By Alan Simpson CA
1 April 2022
This article explains the use of carbon offsets as a means of achieving net zero carbon emissions.
- Carbon offsetting is an activity that compensates for the greenhouse gas emissions generated by an entity.
- The voluntary carbon offset market allows organisations or private individuals to buy offsets on a voluntary basis.
- This enables them to compensate for the emissions they generate by investing in projects such as tree planting.
Carbon offsetting is an activity that compensates for, or balances out, greenhouse gas emissions generated by an organisation through its activities and operations. These offsets (or carbon credits) are expressed in tonnes of carbon dioxide (CO2). Each credit purports to be equivalent to the removal of one metric tonne of CO2 from the atmosphere.

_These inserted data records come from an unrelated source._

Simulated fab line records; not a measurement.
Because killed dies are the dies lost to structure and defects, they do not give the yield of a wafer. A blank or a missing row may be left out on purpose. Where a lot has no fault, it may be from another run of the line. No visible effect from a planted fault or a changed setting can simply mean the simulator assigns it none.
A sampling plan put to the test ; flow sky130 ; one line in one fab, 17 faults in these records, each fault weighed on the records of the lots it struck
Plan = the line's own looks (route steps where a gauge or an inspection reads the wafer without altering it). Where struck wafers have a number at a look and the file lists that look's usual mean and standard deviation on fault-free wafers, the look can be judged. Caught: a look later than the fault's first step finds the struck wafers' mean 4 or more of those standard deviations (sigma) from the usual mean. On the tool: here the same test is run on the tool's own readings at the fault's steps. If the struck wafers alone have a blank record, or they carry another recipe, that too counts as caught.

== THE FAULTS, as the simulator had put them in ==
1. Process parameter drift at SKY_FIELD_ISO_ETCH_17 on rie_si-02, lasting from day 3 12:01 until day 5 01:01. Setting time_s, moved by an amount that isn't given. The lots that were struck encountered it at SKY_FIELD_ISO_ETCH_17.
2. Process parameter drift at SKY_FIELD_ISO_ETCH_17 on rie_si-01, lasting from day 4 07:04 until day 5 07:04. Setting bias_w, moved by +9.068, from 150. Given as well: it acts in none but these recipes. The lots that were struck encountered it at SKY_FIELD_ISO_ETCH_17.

Carbon offsets fall into two broad categories:
- ‘Compliance offsets’ – these are made to fulfil a legal or regulatory requirement, such as the UK Emissions Trading Scheme (ETS), and are not explored further in this particular article.
- ‘Voluntary offsets’ – which will be the focus of this article.
The voluntary carbon offset market allows companies, non-profit organisations, universities, local authorities or private individuals to buy offsets on a voluntary basis, with no intention of using them for compliance/regulatory purposes. This enables them to compensate for their own greenhouse gas emissions and make progress towards their eventual goal of achieving any net zero commitments they have made by investing in projects (often in developing countries) to reduce carbon emissions.
Examples of such projects include:
- Tree planting.
- Sinking boreholes and maintaining pumps to provide a clean drinking water supply.
- Providing renewable energy to avoid the practice of felling trees for firewood.
- Capturing methane from agricultural waste and converting it into electricity.
- Providing more efficient basic cooking stoves to reduce air pollution arising from cooking using outdoor wood-burning fires.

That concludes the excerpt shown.